Every so often, when scouring the internet looking for inspiration on a new piece to write about, you come across a story or player that just screams WRITE ABOUT ME!
Such a turn of events happened to me just the other day, as I scrolled through a fan blog for Fiorenzuola Calcio (as you do). Sieving through snippets on the latest goings on in the club, I came across a very short piece on a former player called Andrea Talignani.
Even though the piece consisted of only 107 words, what really drew me in was an image of an old newspaper headline. The headline was simple and short, but powerful in its meaning. It read “Talignani, il Maradona dei poveri,” (Talignani, the Maradona of the poor). Usually, anyone who draws comparison to Maradona must be treated with a level of scepticism, as players rarely live up to the man himself. However, another small newspaper headline beside it reading “Talignani, the terror of goalkeepers,” suggested the first one was not just some form of hyperbole on the journalist’s behalf.
Shifting down through one or two more pictures of Talignani, a series of stats came into view. They were stats from the career of the man himself, a career that spanned from 1979 to 1997. The clubs he played for are inconsequential to all but the nerdiest of calcio followers. As for the level, it never rose higher than the old Serie D. Nevertheless, the stats remained mesmerising. In 432 career games Talignani scored 301 goals. His lowest goals tally in a season was 12 (12 in 22 during the 1991/92 season and 12 in 20 during 93/94’), whilst his highest was 29 (29 in 30 during the 1980/81 and 29 in 29 during 82/83’).
With this prolific goal-scoring record in mind, it was now easy to see why he was dubbed the Maradona of the poor. The man was simply the fuoriclasse of the amateur leagues, a non-league star!
With this base knowledge in tow, I set forth confident of finding more out about the man who averaged 1.43 goals a game in his career. My confidence, however, was misplaced as immediately I stumbled upon an issue; there are two football players by the name of Andrea Talignani. Funnily enough, the other Talignani, a 26-year-old defender, happens to play his football at a similar level to our Andrea and to make matters worse, they both play(ed) in the same part of the country. In truth, it was an obstacle I should have foreseen, having attempted on numerous occasions to sign the younger Talignani in my Football Manager adventures across the lower leagues of Italy (he i a decent left back by the way).

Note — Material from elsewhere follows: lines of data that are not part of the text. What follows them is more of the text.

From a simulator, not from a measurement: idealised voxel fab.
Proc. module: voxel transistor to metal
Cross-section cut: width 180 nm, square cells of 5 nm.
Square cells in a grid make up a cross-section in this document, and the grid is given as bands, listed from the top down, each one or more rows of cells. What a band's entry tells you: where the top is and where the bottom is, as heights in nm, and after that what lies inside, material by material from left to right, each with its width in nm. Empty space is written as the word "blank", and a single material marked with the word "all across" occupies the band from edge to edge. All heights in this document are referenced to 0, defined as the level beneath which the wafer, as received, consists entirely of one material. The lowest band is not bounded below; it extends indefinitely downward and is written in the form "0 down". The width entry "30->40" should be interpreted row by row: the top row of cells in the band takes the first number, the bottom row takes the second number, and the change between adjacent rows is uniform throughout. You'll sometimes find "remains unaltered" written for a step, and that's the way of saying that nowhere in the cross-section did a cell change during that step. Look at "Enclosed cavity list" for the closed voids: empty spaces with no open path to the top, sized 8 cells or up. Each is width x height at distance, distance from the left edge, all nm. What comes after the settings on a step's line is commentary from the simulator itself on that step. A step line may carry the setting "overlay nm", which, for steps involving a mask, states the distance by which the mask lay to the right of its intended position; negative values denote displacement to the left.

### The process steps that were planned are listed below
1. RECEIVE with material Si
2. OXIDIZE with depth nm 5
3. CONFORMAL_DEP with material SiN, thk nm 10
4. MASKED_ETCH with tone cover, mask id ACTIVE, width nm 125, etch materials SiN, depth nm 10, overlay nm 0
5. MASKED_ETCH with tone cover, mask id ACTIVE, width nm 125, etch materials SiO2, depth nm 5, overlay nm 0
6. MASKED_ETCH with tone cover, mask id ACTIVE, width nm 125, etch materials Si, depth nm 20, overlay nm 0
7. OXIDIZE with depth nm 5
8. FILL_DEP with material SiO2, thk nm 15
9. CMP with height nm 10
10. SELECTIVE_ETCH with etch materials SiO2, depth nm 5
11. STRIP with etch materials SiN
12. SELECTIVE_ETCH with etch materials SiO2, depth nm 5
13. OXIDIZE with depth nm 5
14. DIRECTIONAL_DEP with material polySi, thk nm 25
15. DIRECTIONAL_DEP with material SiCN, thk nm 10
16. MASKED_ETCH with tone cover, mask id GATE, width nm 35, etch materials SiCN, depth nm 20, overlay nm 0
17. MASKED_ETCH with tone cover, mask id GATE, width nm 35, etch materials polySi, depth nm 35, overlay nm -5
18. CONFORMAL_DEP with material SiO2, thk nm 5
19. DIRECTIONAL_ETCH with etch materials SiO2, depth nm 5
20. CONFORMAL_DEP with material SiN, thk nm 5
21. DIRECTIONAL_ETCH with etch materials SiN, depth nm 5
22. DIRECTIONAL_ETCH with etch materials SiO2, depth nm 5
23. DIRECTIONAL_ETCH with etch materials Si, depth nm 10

Needless to say, Google is chock full of information on our younger friend but on the more mature Talignani, not so much. Maybe I am just not skilled enough, but try as I did; no new information on Andrea came to light. This left me with a predicament, how to write a biopic piece on a player when I can find little to no information to go on. Then in a massive stroke of luck, I stumbled across a short video on the Gazzetta Di Parma website, titled “Taglinani: I gol del bomber di provincial.”
Thanks to the 77-second-long clip – with no audio and visual quality that would make you cry – the legend that was Andrea Talignani had finally become more than just stats on a page. The video revealed a man who possessed a rocket of a left foot and a forward equally adept at scoring the poachers goals as thunderous free-kicks from range. It was easy to see in this small highlight reel how Talignani had earned such a devastating reputation among the amateur leagues.
Sadly, this video would prove the high point of my research into the career of Andrea and as such, it left me wondering whether a piece on him would be worth writing. In the end, though, I decided that no matter how short the article, it was a story I wanted to tell. I fell in love with calcio not just because of the glitz and glamour of Serie A, but also because of the thousands of fascinating, little-known, tales that intersperse all levels across the peninsula.
And there are few stories more fascinating than a man who scored goals for fun and earned the title il Maradona dei poveri.